Sunday, January 30, 2005

Minutiae on Iraq

At In the Agora, Joshua Claybourn writes:
High turnout among the South Africans wasn't seen as the test of the South African elections' legitimacy, and neither should it be the sole test in Iraq.
There are two things that strike me as off about this analogy, one of which is pragmatic, while the other is rooted more in justice. First, the pragmatic: in South Africa, I don't think we were particularly concerned about a civil war or campaign of terror if the white voters were underrepresented. By contrast, this is precisely the concern that drove the movement to postpone the election and has animated many of the dire warnings that the election won't necessarily be a panacea. If Sunnis are greatly underrepresented, this line of argument goes, the citizenry may not feel they have a voice in the government, and may voice their dissatisfaction through violence.
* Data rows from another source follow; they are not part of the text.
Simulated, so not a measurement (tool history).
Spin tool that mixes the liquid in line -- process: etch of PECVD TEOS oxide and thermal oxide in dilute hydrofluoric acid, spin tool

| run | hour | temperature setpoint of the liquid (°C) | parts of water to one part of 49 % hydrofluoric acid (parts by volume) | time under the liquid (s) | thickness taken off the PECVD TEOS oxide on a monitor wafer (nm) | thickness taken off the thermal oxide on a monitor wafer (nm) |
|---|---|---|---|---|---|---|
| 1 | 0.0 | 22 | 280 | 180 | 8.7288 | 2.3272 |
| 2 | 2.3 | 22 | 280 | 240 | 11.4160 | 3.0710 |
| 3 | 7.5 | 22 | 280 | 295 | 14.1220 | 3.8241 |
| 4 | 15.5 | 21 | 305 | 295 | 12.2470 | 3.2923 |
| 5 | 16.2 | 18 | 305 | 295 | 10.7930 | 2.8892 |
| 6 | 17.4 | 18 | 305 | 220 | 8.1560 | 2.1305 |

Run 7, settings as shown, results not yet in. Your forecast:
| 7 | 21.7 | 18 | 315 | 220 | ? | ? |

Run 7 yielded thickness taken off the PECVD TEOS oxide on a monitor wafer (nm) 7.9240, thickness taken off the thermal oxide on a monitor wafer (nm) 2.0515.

It's the logical corollary of Bush's 'transformative power of democracy' thesis, which holds that if people gain a voice via democracy, they'll channel their energies peacefully. What I find interesting is that the reasoning of many on the left about legitimacy tacitly makes use of Bush's logic. It only challenges the facts on the ground while accepting the force of that logic.

If nothing else, that goes to show that Bush really does have command of the terms of the public discourse.

The second reason I don't find the analogy particularly apt derives from our sense of just-desserts. If the whites in South Africa were underrepresented, well, sucks to be them. In other words, since so many whites directly benefited from apartheid, there's a certain retributive justice in their subsequent disenfranchisement. I've found that my intuitions don't always match up with everyone's, but in this case, if Sunnis don't vote for whatever reason, I have a feeling that the reaction is more likely to be (and should be) 'that's not good,' rather than 'sucks to be them'.